But as we walked down Broadway towards The Last Bookstore the mood changed. Just a block away, the crowds at Grand Central had begun to disperse. Homeless encampments cluttered the sidewalks, perfuming them with the acrid stench of urine, and sometimes worse. The smell of pot occasionally wafted towards us from behind a tent. How could a foreigner, let alone an Angeleno, envy a city in such a state? From my guests, I heard the same refrain I’d heard on the Hollywood Walk of Fame and the Venice Boardwalk: “How can they let the city become like this?”
A year ago, Sheriff Villanueva, a law-and-order Democrat now facing a bitter reelection contest, declared his intention to clear the Boardwalk and other places of homeless encampments, decrying the city’s “failure to regulate public space.” These are true words, but the failure, I realized, is no longer just to regulate public space but to literally retake it.

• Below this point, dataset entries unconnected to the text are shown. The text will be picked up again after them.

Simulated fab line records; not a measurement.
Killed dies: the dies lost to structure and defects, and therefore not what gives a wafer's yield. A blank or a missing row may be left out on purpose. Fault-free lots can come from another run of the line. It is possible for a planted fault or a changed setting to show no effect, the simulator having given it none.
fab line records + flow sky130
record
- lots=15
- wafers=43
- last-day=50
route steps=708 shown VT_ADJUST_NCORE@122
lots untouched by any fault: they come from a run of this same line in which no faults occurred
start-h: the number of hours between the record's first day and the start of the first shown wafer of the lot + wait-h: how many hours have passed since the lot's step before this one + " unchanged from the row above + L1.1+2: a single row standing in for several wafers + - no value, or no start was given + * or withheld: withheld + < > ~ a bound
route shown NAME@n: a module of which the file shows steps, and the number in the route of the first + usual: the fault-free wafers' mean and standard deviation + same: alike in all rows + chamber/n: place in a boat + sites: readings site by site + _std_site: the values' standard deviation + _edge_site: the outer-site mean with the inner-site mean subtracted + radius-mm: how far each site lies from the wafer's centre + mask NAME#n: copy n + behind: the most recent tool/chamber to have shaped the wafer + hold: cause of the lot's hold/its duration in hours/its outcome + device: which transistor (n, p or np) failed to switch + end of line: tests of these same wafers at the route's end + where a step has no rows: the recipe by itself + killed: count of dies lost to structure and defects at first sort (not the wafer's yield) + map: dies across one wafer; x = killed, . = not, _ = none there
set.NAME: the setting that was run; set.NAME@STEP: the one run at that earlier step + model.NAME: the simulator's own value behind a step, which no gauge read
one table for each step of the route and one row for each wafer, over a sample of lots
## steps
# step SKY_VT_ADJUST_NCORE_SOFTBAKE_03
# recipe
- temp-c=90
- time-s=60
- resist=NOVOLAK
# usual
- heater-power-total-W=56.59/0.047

In early modern England, public commons were “enclosed” in order to maximize the land’s economic potential. Now, in Los Angeles and across California, where supposedly humane public policy creates systematic chaos, a new kind of reverse-enclosure movement has taken hold. The homeless have taken over public spaces downtown and across the city and closed them off for any other use. The enclosures are marred by shuttered storefronts, devoid of people other than the homeless or the occasional office workers and commuters who move in and out as quickly as possible. In Los Angeles, we’ve gone from a revolution for better public space to a degeneration that worsens it. Villanueva rightly calls the Los Angeles political class the architects of failure.
Democratic politicians, Mayor Eric Garcetti foremost among them, not only get a pass for leaving their city in this state, they get elevated to the national political stage and plum political postings like the Ambassadorship to India. What kind of city and what kind of country rewards the architects of patent failure? What does this say about the Democratic Party’s twisted idea of accomplishment?
Establishment liberal politicians hiding behind the “complexity” of homelessness, insist that we cannot “criminalize” poverty, and that they’re “working on it.” Tell that to the city’s beleaguered middle class, who have to plan any trip downtown to enjoy themselves with the precision of a tactical military strike; tell that to the residents who live downtown and have to “watch their back” (and their step) when they walk the streets.
Somehow, despite itself and the political class that has run the city aground on the shoals of well-intentioned pro-homelessness humanitarianism, Los Angeles is slated to host the Summer Olympics in 2028. If the Olympic Committee had the courage and character, they would withhold the title of host until baseline metrics of improvement in the city’s homelessness crisis have been met. Los Angeles should be treated like a rogue regime and have the Olympics weaponized against it like humanitarian aid is to a third-world banana republic.
Los Angeles is fast becoming a city of civic shame. This trajectory will continue without the moral and political courage to lead the city of light out of the darkness of its own making. The social fabric will continue to tear, and the Hobessian instinct to self-preservation, as the only and highest good, will strip Los Angeles of whatever civic pride, social cohesion, and virtue it has left.